The battleship’s design was an answer to the numerically dominant US Navy – Imperial Japan’s primary threat in the Pacific. Though laid down in 1937 the battleship was not actually commissioned until late 1941, a week after fated attack on Pearl Harbour. She served as the flagship of the Combined Fleet. It was from her bridge that Admiral Isoroku Yamamoto directed the fleet at Midway in June 1942, though this proved a disastrous defeat for the Japanese. She was thereafter replaced by the Musashi as flagship and spent the larger part of 1943 and 44 moving between ports in a responsive role.

October 1944 was the only occasion on which Yamato fired her main guns in anger, at the Battle of Leyte Gulf. Yamato had been tasked with repelling American forces invading the Phillipines. Though success lay within Japanese grasp, such was the ferocity of a counterattack of a light escort carrier group of the U.S. Navy’s Task Force 77 that the Japanese enacted a retreat, falsely believing they faced a much larger carrier force.

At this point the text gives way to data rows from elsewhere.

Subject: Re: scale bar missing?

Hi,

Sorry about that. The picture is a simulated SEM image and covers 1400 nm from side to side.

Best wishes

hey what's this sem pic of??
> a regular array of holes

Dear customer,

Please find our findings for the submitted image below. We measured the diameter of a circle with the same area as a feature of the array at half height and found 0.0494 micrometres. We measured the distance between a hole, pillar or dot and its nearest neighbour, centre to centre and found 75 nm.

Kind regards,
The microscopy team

By early in 1945, Naval superiority in the Pacific belonged firmly to the US Navy. In an effort to delay the Allies’ advance, Yamato was dispatched to Okinawa in April 1945, with no expectation to ever return. Her orders were to beach herself and fight until destroyed. This was not allowed to occur when, on 7 April 1945 when she was sunk by US carrier-based bombers and torpedo bombers, with the loss of the majority of her complement.